Seven peacekeepers were killed during Friday’s ambushes.

In this Jan. 10, 2011 file photo, United Nations soldiers from Niger conduct a patrol through the streets of Abidjan, Ivory Coast.
In this Jan. 10, 2011 file photo, United Nations soldiers from Niger conduct a patrol through the streets of Abidjan, Ivory Coast.
Image: Rebecca Blackwell/AP/Press Association Images

THE UNITED NATIONS has condemned “in the strongest possible terms” Friday night’s attacks in the Ivory Coast, during which seven UN peacekeepers and a number of civilians were killed.

The peacekeepers all came from Niger and were serving with the United Nations Operation in Côte d’Ivoire (UNCOI). At the time of the ambush they were on patrol in the Para village region, near the border town of Tai in the south-west.

The UN confirmed that they were attacked by a group of “unidentified armed elements”.

Secretary General Ban Ki-moon has called on the Government to “do its utmost” to hold the perpetrators accountable for the “deadly attack”.

“My heart goes out to the families at this difficult time, and I express my deepest sympathy to the Government of Niger for this tragedy,” he added.

According to Al Jazeera, the Government has vowed to start a manhunt to capture those responsible for the killings. The news agency also reports that up to eight civilians perished during the attacks, which also sparked a mass exodus.
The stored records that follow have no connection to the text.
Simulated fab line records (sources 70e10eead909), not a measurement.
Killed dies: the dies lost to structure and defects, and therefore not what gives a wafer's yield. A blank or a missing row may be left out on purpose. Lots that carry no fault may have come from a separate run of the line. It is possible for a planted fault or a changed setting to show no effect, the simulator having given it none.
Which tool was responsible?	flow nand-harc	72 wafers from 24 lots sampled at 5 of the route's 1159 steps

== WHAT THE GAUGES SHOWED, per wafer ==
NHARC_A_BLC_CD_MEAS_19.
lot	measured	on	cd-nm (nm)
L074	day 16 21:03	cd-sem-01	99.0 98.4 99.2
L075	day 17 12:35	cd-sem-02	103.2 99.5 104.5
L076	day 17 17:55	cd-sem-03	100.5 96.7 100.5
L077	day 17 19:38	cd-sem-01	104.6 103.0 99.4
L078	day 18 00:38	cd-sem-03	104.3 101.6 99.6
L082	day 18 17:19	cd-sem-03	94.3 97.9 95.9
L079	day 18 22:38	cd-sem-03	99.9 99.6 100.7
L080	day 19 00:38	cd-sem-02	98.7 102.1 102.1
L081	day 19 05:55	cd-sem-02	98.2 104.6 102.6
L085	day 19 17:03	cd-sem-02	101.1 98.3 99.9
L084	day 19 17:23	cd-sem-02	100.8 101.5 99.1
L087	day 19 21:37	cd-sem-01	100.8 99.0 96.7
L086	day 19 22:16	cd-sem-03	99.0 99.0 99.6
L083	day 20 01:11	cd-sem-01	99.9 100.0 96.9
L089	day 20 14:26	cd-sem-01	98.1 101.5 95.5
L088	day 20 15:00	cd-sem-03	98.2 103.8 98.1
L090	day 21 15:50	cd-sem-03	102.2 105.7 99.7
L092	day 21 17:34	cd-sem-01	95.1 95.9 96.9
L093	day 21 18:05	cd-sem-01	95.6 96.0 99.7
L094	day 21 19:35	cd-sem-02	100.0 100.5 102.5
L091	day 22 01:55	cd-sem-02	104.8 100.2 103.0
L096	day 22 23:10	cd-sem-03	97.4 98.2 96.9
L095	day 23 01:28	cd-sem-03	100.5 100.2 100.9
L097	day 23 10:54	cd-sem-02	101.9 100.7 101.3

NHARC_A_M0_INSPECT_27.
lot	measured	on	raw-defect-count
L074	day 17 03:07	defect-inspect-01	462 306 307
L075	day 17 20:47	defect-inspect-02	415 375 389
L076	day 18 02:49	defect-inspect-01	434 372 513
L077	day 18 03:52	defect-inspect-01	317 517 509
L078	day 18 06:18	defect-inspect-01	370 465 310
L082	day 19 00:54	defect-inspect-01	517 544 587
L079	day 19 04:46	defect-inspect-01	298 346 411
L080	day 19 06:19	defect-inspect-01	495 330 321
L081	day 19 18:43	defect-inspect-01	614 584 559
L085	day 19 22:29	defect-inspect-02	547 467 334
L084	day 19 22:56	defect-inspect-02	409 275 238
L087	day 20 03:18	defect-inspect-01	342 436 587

The UNCOI had recently strengthened its presence in the area due to threats of attacks against the civilian population. It is understood that other peacekeepers stayed with the villagers in Para despite the dangers posed to them last night.

The UN remains “seriously concerned” about the continued instability in the border areas between the Ivory Coast and Liberia since the post-elections crisis, which has resulted in a number of deaths.

UNOCI was established in 2004 by the UN Security Council to facilitate the peace process in the country, which was split by civil war in 2002 into a rebel-held north and Government-controlled south.

The mission, whose current mandate runs until 31 July, is currently tasked with assisting the country tackle the many challenges it faces in the wake of the violence that followed presidential elections in late 2010 and the electoral crisis that finally ended in April 2011 with the capture of former president Laurent Gbagbo. These include the restoration of law and order, national reconciliation, the holding of legislative elections, and economic recovery. Gbagbo is currently being held in the Hague on suspicion of crimes against humanity.

In a report published this week, Human Rights Watch said that at least 40 people, many of whom are women and children, have been killed since July 2011. Armed militants hostile to the Ivorian government have also recruited Liberian children and carried out deadly cross-border raids on Ivorian villages in recent months, the group said.